My daughter’s ‘homing device’

“We shall not cease from exploration, and the end of all our exploring will be to arrive where we started and know the place for the first time.”  —T.S. Eliot

Hong Kong holds a special place in my heart.

It was the first country I visited as a child. My father took me there when I was 13—his graduation present. I still remember vividly our visit to Stanley Beach, the sweeping vistas of the mountains and the sea as we stood on the terrace of a hotel perched on a hill.

Hong Kong was where I lived as a young mother, a time and place that seem like a distant life now. The baby I cared for hands-on in the seaside community of Discovery Bay on Lantau Island is now 21, and the trip back there was a belated birthday present, but I found that it was a gift for me as well.

It’s amazing how different a familiar place can look like after many years.  How one can see and appreciate many things about the place that one used to be fearful of or take for granted. Central District’s winding roads seemed easier to navigate this time; the Star Ferry more charming, and the pace of life, though still very busy, less daunting.

Perhaps I had grown older, braver and wiser in the years that have ensued.
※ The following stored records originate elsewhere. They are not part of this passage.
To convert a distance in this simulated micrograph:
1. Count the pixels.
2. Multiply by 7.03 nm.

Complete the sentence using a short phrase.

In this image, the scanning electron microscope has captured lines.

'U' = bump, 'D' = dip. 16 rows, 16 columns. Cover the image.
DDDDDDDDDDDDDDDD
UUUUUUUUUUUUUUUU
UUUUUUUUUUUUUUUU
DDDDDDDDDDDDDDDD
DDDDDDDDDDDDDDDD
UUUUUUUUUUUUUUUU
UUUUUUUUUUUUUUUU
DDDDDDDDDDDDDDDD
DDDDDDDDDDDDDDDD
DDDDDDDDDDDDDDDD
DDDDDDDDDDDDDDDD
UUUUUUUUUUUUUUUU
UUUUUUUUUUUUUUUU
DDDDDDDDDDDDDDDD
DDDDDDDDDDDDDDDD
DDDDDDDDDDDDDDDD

The trip was an emotional journey as we revisited our old home, and returned to familiar haunts, places where she and I used to spend time together. In those moments I was reminded of a younger self, of the joys and pains of young motherhood, of what I was capable of and how much I could bear.

As I regaled my daughter with stories of our life in Hong Kong before her and after her, stories that she had never heard, in my head I could hear myself say, “Wow, I was able to do that!?” and smile at the recollection.

Although some of the memories were bittersweet, I was awash with peace at many of the things that I remembered, and in the process rekindled a love for the city that I had shunned for many years.

My daughter and I make good travel partners. Admittedly, she is the more organized one and we are in many ways like yin and yang. On this trip I taught her to loosen up. To allow herself to “get lost.” Thus, most of our days were unstructured and unhurried. We let our legs lead where our hearts wanted to take us.

To die for

Sometimes that meant walking and running for an hour in Causeway Bay in pursuit of an elusive but to-die-for Peking Duck (at the Golden Bauhinia in the HK Convention Center). Other days that would mean hiking up and down the streets of Central to buy a blue paper lantern, to shoot the very rare cobblestone street, or peer through the alley where Rizal once lived.

On another quiet afternoon before flying home, “getting lost” meant circling the IFC mall several times in search of a macaron, and ending up instead having high tea overlooking the Victoria Harbor.

The joy of having an adult child is that your relationship evolves from mother and child to best friends. As the child grows older, she becomes more tolerant and understanding of the parent’s shortcomings. In her eyes, one’s humanity shines, more than what was once perceived as “superhero” qualities, although of course, she knows that I will always be mom, and she will always be my baby. Every now and then, though, our individual strengths reverse those roles.

Directions were never my strongest suit, though I must say that, in the exercise of getting “lost,” I found the greatest joys and treasures.  It was no different on this trip. My heart was warmed watching my Hong Kong baby, now all grown up, navigate the streets her mother once knew so well, safely on her own.

Watching her move confidently, sightseeing and shooting pictures, I was reminded of an incident when she was all of seven and I was very pregnant with my youngest child. We had found ourselves in a brand-new mall in the southern part of Manila, and the person who was supposed to take us home had left and gone ahead.  I was trying to figure my way out when her little hand tugged at my sleeve, “Mommy, this way…” And true enough, the seven-year-old led the 30-year-old out of the mall and into the parking lot.

Many times on this trip, late in the evening, she would lead the way back home. On unfamiliar streets I was often tempted to ask, “Are you sure?” But I would stop myself—she already had a homing device at age seven, how much more now?

God always gives us what we need. He blesses us with children who help us navigate a different phase of  life with confidence and joy, and by His grace, second chances for us to revisit our past, and see the world through braver and kinder eyes, like, as T.S. Eliot says, we are seeing it for the first time.